New research provides evidence that positive relationship events play an important role in romantic attachment avoidance. The findings, which have been published in the Journal of Personality and Social Psychology, indicate that positive relationship events in everyday life predict decreases in romantic avoidance over time.
Attachment theory describes how people bond with others and maintain their relationships. People can be secure or insecure in their attachments, and insecure individuals can be either anxious or avoidant. Individuals with attachment anxiety frequently worry about being rejected or abandoned. In contrast, those with attachment avoidance tend to be independent and have difficulty trusting others. Research has demonstrated that both types of insecure attachment can lead to negative outcomes in relationships, such as communication problems and difficulties with intimacy.
“Social psychologists have long established that the quality of attachment bonds with our romantic partners are very important for healthy relational functioning. So, we were interested in understanding the role of day-to-day experiences in helping couples achieve greater attachment security over time,” explained study author Gul Gunaydin (@gulgunaydin), a professor of psychology at Sabanci University in Turkey.
In the study, the researchers had 151 dating couples (who had been in a relationship for 1 to 3 months) and 168 newlywed couples (who had been married for up to 6 months) complete daily surveys for three weeks. The surveys asked the participants to report whether they had experienced a variety of positive events involving their partner. The surveys also asked the participants to indicate whether they had experienced positive moods such as happiness or peacefulness.

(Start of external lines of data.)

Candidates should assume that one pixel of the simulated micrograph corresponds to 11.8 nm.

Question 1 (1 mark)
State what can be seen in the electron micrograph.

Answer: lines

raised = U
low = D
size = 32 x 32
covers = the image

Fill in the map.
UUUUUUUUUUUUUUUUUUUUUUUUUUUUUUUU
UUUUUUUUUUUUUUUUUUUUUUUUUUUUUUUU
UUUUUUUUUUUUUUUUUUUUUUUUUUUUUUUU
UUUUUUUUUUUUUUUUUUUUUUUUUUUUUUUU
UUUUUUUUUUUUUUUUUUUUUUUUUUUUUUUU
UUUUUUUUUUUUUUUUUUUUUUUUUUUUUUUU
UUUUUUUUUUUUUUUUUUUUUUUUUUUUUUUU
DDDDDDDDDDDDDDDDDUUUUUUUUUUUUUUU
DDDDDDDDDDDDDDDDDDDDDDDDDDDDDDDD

The researchers found that positive relationship events predicted decreases in romantic avoidance. In other words, participants who reported more frequent positive relationship events became less likely to agree with statements such as “I find it difficult to allow myself to depend on my partner” after the three week period (compared to before). Gunaydin and her colleagues also found that positive relationship events were associated with experiencing positive moods, which, in turn, predicted decreases in romantic avoidance.
“Our findings indicate that positive relationship experiences contribute to feeling closer to and finding it easier to depend on one’s partner (that is, lower romantic avoidance) over time,” Gunaydin told PsyPost. “Based on these findings, we encourage couples to create opportunities to engage in pleasant relationship experiences in daily life — however small they might seem.”
To better understand the specific behaviors that predict lower romantic avoidance, the researchers invited more than 150 couples to visit their laboratory and discuss a positive relationship memory. The discussion was videotaped and reviewed by twelve independent coders. Gunaydin and her colleagues observed that behaviors validating the partner and the relationship predicted decreases in romantic avoidance over one month.
“When jointly reminiscing about these experiences, partners can try to validate one another and the relationship — for example, by telling how grateful they are for sharing the experience, disclosing positive emotions they felt during the experience or expressing how much they look forward to similar experiences in the future,” Gunaydin said. “As positive relationship experiences accumulate over time this will likely contribute to lower romantic avoidance, a key aspect of feeling secure in one’s relationship.”
Surprisingly, the researchers found no evidence that positive relationship events were associated with reductions in romantic anxiety.
“One should keep in mind that positive relationship experiences are not cure-alls for achieving attachment security,” Gunaydin told PsyPost. “In our research, positive relationship experiences contributed to lower romantic avoidance, but not lower romantic anxiety. Romantic anxiety is characterized by worrying that your partner might reject or abandon you. But experiencing positive things in your relationship doesn’t seem to significantly alleviate these worries.”
“According to recent theorizing (Attachment Security Enhancement Model by Ximena Arriaga and colleagues), anxious attachment is linked with having negative self-views. So, based on this framework, behaviors counteracting negative self-views (such as encouraging your partner to independently pursue their own goals) likely play a more pivotal role in reducing romantic anxiety.
“Moreover, all participants in our studies experienced a relationship transition as they were in the initial months of either a new dating relationship or a marriage,” Gunaydin explained. “Starting a new relationship, getting married, becoming parents, or breaking up are often seen as key events that offer greater possibilities for changing attachment patterns. So, our participants were at an ideal time in their relationship to test the links between positive relationship events and romantic avoidance. However, further research is needed to see to whether our findings would hold for couples in more stable periods of their relationship.”
The study, “The Role of Positive Relationship Events in Romantic Attachment Avoidance“, was authored by Deniz Bayraktaroglu, Gul Gunaydin, Emre Selcuk, Miri Besken, and Zahide Karakitapoglu-Aygun.